Former Marine could lose his house in a losing battle over ban by his homeowners association

October 05, 2003|John-Thor Dahlburg | Times Staff Writer

JUPITER, Fla. — Once again the phone is ringing, this time with a radio station from Kalamazoo, Mich., on the other end. With an apology, George Andres hoists himself from his recliner and trots barefoot to the bedroom to give yet another interview.

Five years ago, the former electrician and Marine Corps private first class planted a flagpole on the front lawn of the two-bedroom townhouse where he lives with his wife of 42 years, and hoisted Old Glory.

What ensued has arguably made the mustachioed retiree the most celebrated resident of this small, suburban Palm Beach County municipality.

The 66-year-old Brooklyn native insists on his right to fly the Stars and Stripes from the flagpole in his yard, a practice the local homeowners association claims violates its rules.

To enforce its regulations -- which it says govern installation of the flagpole rather than flying the flag -- the association took Andres to court. So far, it seems to be the victor.

Andres said he had appeared before judges at least 28 times and piled up an estimated $40,000 in attorney's bills, though his current lawyer was working for free.

In a three-day trial, the association won its lawsuit against Andres and his flagpole, and slapped a lien on his residence to recuperate its own legal fees.

Because he won't take down the pole and pay $25,000 to cover the association's expenses as well as court fines for noncompliance with the verdict, Andres could lose his residence. Last month, a Palm Beach circuit judge ruled Andres' home may be sold at foreclosure, though the same judge later granted Andres a reprieve from an Oct. 9 auction so he could appeal.

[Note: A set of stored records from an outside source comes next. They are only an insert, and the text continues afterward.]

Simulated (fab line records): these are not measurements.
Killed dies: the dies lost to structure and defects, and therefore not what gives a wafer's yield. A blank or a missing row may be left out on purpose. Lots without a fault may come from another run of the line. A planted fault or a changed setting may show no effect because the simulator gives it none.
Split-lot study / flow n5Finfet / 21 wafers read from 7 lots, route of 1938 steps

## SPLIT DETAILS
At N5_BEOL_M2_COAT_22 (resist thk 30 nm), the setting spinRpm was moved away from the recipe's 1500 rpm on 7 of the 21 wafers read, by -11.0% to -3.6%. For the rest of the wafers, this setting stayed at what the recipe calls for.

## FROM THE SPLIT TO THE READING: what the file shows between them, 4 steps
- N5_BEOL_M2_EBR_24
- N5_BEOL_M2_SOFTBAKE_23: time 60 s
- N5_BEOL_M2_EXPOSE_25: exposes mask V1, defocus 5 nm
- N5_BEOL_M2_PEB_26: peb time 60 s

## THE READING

Andres vows to keep his 3-by-5-foot all-weather flag, which he illuminates at night, flying no matter what happens. (In fact, he notes with an impish grin, he has even installed a taller aluminum flagpole, one measuring 19 feet, 6 inches versus the original 12 feet.)

"I've spent a lot of money to protect that flag," Andres said. "I'm risking losing my home. It means a lot to me. My wife agrees."

In its simplest, stripped-down version, his story has become the outrageous tale of a former Marine who may forfeit his home for flying the flag of the country he has served, and Andres has told it to many print and broadcast media, including radio stations in the Los Angeles area.

An offended Lou Dobbs of CNN expressed astonishment that such a thing could happen in America. On the Fox News Channel, conservative commentator Sean Hannity offered to help raise any money Andres might need.

Last year, the Florida Legislature passed a law, signed by Gov. Jeb Bush, that was supposed to help Andres, though a state judge subsequently ruled that it didn't void the lien on his home. The new law stipulates that any Floridian may fly an American flag "in a respectful manner," regardless of any homeowners association restrictions to the contrary.

On Flag Day last year, Jeb Bush showed up on the winding Jupiter street where the single-story Andres home is located to present the homeowner with an American flag and a check for $100. Bush also took off his green necktie with flag motifs and handed it to Andres.

"Here's a veteran who just wants to fly his flag," said Bush, according to news reports. "This looks like a great neighborhood. These people need to take a deep breath on Flag Day and just let him fly his flag."

Lawyer Steve Selz, who represents the Indian Creek Phase III-B Homeowners Assn., admits the association's public image has become about as unfavorable as that of Osama bin Laden's cousin. But Selz says many people, including Florida's Republican governor and some of the national media, don't seem to understand the case, or may not want to.

"It's not about the flag," said the Palm Beach attorney. "It's about the pole. And it's about Mr. Andres' unwillingness to live by the rules that everyone else lives by."

Association restrictions, which are accepted by homeowners when they buy a property, require residents of the subdivision to apply for permission to make exterior additions like a flagpole, said Selz. Andres, said the lawyer, didn't follow those rules.

"We're not trying to get him to take down the flag, but the pole," Selz said. If Andres wants to fly the flag, he can do it from a pole mounted on his house like other residents, added the lawyer.

Inside the 850-square-foot home that George and Ann Andres share with an attention-craving Chihuahua and elephant-themed tchotchkes collected by Mrs. Andres, George produces a photocopy of the homeowners association rules and points out they make no explicit mention of flagpoles.

In the climate of galvanized love of country that has followed the Sept. 11 terrorist attacks, it's a safe bet that many people don't care what the fine print on the Andres deed might be. When "Good Morning America" did a report this month on the Jupiter retiree known locally as "the flag man," words of support came from as far away as a U.S. military base in Asia.